Glaciers have been melting for decades, as the planet warms. According to a report from the World Glacier Monitoring Service, an agency working under the auspices of UNESCO and other international organizations, global glacier loss has accelerated since the 1960s, with eight of the ten years of greatest loss recorded after 2010. The authors of the report note the loss of glaciers “leaves no doubt about ongoing climate change and sustained forcing, even if a part of the observed acceleration trend is likely to be caused by positive feedback processes (e.g., surface lowering, glacier disintegration).”
Glaciers regulate downstream water temperatures, and they play a part in the hydrology of downstream rivers and lakes. When they melt, the volume of water in rivers increases. This can disturb river and riparian ecologies, and can contribute to coastal erosion. That extra water also increases sea level rise.
In some places the big melt has been more dramatic. In just the past 20 years, New Zealand has lost almost half of its glacial ice, down by 42 percent. In Pakistan, rapid melting of glaciers has resulted in more than 3000 glacial lakes left behind in the glaciers’ retreating paths. Held back by walls of rock debris and ice, the lakes are unstable and may burst without warning. This phenomenon is common enough to have been given the terminology Glacial Lake Outburst Floods (GLOFs). In May of 2022, a GLOF swept away homes and roads disappeared in Hassanabad, a city in the Hunza Valley of Pakistan. The GLOF ravaged the historic Hassanabad Bridge as though it were made of a child’s blocks.
Temperatures throughout Pakistan are rising at twice the rate of the global average. Scientists estimate that one-third of the glaciers of the Hindu Kush-Himalayan region could disappear before the end of this century.
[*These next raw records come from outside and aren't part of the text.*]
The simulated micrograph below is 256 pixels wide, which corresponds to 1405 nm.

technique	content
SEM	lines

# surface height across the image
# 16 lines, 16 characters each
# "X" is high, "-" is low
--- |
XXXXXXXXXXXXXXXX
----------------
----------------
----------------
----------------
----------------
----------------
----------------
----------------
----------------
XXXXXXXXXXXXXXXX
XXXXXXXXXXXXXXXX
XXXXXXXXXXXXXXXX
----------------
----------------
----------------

Melting at the ends of the Earth
Hundreds of Greenland’s glaciers used to terminate at the ocean; they now terminate farther inland. Scientists have found this retreat to be so dramatic that more than 1000 miles of coastland are now free of ice and exposed. Scientists were able to track the receding by using satellite imagery from 2000 to 2020. The melting glaciers have also revealed 35 islands close to Greenland’s coast.
Beneath Antarctica’s expanse of ice is a netherworld of lakes and rivers formed by meltwater and the friction between the moving glaciers and the Earth. Like oil between gears, the water acts as a lubricant, accelerating the glacial flow to the sea. Though scientists have long know about the lakes and rivers, most of the modeling they have done on the Ice Sheet fails to account for its effect on the glacial flow, according to a statement from the Australian Antarctic Program Partnership, an organization of Australia’s leading Antarctic research institutions.
Factoring in the effects of the water, the partnership concludes that most of the research on the Ice Sheet may have seriously underestimated the discharge of ice from the continent. The flow of ice could be three times as much as previously thought. Sea level rise may have been seriously underestimated, too.
People fighting back
Inspired by the UN’s declaring 2025 as the years of glaciers’ preservation, an international team of glacier scientists has formed the Glacier Stewardship Program.
Members of the program seek to work with communities and other stakeholders to develop ways to slow glacial melt on a local scale. They also seek to develop early warning technology and techniques to ensure safety from GLOFs and other hazards of melting glaciers. Microorganisms have evolved to live in and around glaciers. The team is working to create a biobank of these organisms, tens of thousands of them, to save them from extirpation.
And NPR has this remarkable story of Saul Luciano Lliuya, a Peruvian farmer who is suing RWE, an energy company and one of Germany’s largest emitters of greenhouse gases. The lawsuit aims to hold the company responsible for its part in warming the planet and melting the glacier in the mountains above Lliuya’s home and community. Due to glacial melting, the glacial lake that lies between the glacier and Huaraz, where Lliuya lives, has grown to 35 times its normal size. A GLOF from this body of water could wipe out many of the homes of Huaraz, including Lliuya’s.